Washington, June 11, 2015.- Despite the challenges posed by the ongoing economic slowdown in Latin America, the current difficulties may also open up new opportunities for tackling deep-seated problems, participants said at a conference on Latin America.
The high-level conference on “Rising Challenges to Growth and Stability in Latin America in a Shifting Global Environment” was held in Washington, D.C. on June 1.
The one-day gathering, hosted by the International Monetary Fund, brought together regional experts, leading academics, senior policymakers, as well as IMF staff to discuss the current difficulties facing Latin America and policy priorities for the region. The conference is part of a series of IMF-related events in Latin America in preparation for the 2015 IMF and World Bank Annual Meetings in Lima, Peru.
“The conference is an important opportunity to take things forward: to hear your views so that together, we can frame an agenda for Lima that can help us navigate the challenges we face—and claim the brighter future that awaits the region,” said IMF First Deputy Managing Director David Lipton in his opening remarks to the conference.
Slowing growth, despite some divergence across countries
Economic activity in Latin America has been slowing down for several years. Regional growth is expected to dip below 1 percent in 2015, followed by a modest recovery in 2016, said Alejandro Werner, Director of the IMF’s Western Hemisphere Department.
Panelists pointed out that, despite the slowdown, there are significant differences across the region. Arminio Fraga, former President of the Central Bank of Brazil, argued that countries with strong macroeconomic fundamentals generally had more favorable prospects in the current environment. Countries in the north would also benefit from their strong ties to the United States, while South America is suffering because of its dependency on commodities, explained Guillermo Ortiz, former governor of the Bank of Mexico.
Charles Collyns, Chief Economist and Managing Director at the Institute of International Finance, added that it was likely that three of the largest economies in Latin America -Argentina, Brazil, and Venezuela- will be in a recession this year. Mario Blejer, former governor of the Central Bank of Argentina, warned that Latin America, like emerging markets more generally, has “lost its dynamism”.
Managing the slowdown
The conference considered the reasons behind the slowdown in Latin America and discussed looming risks on the horizon. Panelists agreed that external factors have played a key role in the slowdown—prospects that U.S. interest rates may rise, the sharp decline in commodity prices, and the slowdown in China. “Latin America has been affected by a lack of demand in the advanced economies, which has been augmented by the deceleration in economic activity in China,” said Nathan Sheets, U.S. Treasury Under Secretary.

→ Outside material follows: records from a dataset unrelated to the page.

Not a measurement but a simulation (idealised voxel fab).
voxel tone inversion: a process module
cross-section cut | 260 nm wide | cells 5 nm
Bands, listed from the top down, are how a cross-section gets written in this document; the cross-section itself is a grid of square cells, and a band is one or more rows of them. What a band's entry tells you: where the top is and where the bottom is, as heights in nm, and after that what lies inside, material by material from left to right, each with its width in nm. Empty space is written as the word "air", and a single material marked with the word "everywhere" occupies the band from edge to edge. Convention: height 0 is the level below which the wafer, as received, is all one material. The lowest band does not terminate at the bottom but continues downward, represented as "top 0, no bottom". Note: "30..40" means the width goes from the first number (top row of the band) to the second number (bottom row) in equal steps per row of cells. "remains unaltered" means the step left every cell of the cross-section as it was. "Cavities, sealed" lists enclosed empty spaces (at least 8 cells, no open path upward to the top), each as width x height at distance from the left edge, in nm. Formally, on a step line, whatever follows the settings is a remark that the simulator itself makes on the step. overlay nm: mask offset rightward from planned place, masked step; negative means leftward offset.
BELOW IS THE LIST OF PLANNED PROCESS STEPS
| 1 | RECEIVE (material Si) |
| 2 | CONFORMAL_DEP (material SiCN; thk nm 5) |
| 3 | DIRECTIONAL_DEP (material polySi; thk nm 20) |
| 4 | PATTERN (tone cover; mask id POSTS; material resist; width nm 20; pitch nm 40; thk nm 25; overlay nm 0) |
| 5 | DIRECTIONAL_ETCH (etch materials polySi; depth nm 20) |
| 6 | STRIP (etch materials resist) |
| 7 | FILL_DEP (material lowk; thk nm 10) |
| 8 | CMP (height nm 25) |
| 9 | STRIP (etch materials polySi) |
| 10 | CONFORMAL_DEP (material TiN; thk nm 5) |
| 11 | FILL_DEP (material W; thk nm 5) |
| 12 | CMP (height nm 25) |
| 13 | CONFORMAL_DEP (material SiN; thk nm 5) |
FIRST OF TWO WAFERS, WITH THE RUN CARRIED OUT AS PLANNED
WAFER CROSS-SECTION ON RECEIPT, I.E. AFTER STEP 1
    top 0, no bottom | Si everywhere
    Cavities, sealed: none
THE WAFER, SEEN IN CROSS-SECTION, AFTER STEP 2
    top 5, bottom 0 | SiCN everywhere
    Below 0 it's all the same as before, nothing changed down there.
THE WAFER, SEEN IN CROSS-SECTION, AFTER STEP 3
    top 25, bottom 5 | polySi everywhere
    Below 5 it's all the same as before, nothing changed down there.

Carmen Reinhart from Harvard University observed that exchange rate flexibility has helped the region cope with external shocks. “Had exchange rates not been flexible, the realignments that we’ve seen in the region would have been currency crises,” she said. Reinhart added that managing crises is crucial for raising living standards across Latin America on a sustained basis.
But Joaquim Levy, Finance Minister for Brazil, cautioned that exchange rate flexibility has its limits. To navigate the difficult external environment, he said that Latin America would be better off pursuing structural reforms but in “very precise ways,” such as by improving tax regulations and the incentives for workers and firms. Reinhart added that changing pension incentives would be another concrete structural policy to increase the saving rate in Latin America.
Raising potential growth
Panelists also recognized the remarkable progress that Latin America has made since the early 2000s in terms of economic growth, financial stability, and social gains, including dramatically lower poverty and inequality. Economic frameworks have been strengthened, policy credibility has improved, and exchange rate flexibility provides an important buffer against external shocks. While recognizing this progress, panelists came up with a number of priorities for raising productivity and potential growth over the medium term:
- Change the incentive structure for firms and individuals to reduce informality.
- Improve the business climate.
- Diversify production and exports.
- Increase infrastructure investment.
- Improve institutions and the rule of law.
- Increase labor market flexibility.
- Take more advantage of regional trade and global value chains.
- Improve the quality of education.
Shannon O’Neil, a Senior Fellow at the Council on Foreign Relations, said that Latin America is the region with the largest gap in terms of what companies say they need in terms of worker skills and what the labor force can actually provide. “Over one-third of companies can’t get the workers they need,” she said. Santiago Levy, a Vice President at the Inter-American Development Bank, agreed and added that labor and capital in Latin America are not being allocated to their best uses, due to high effective taxes on productive activities in the formal economy. Panelists also mentioned the high and variable logistics costs for companies interested in doing business in Latin America.
Several panelists mentioned the role of smart industrial policies to enhance growth. O’Neil said that such policies would help Latin America move up the global value chains. However, Miguel Castilla, former Minister of Economy and Finance of Peru, cautioned against mistakes associated with past industrial policies. The region could also do more to deepen integration through trade with each other and with other dynamic regions.
Several participants observed that a big challenge for Latin America was stamping out corruption. For Latin America, the most important reform is the rule of law—that would be a “real game changer,” said Ortiz. Andrés Velasco from Columbia University added that political reform is a key priority for the region.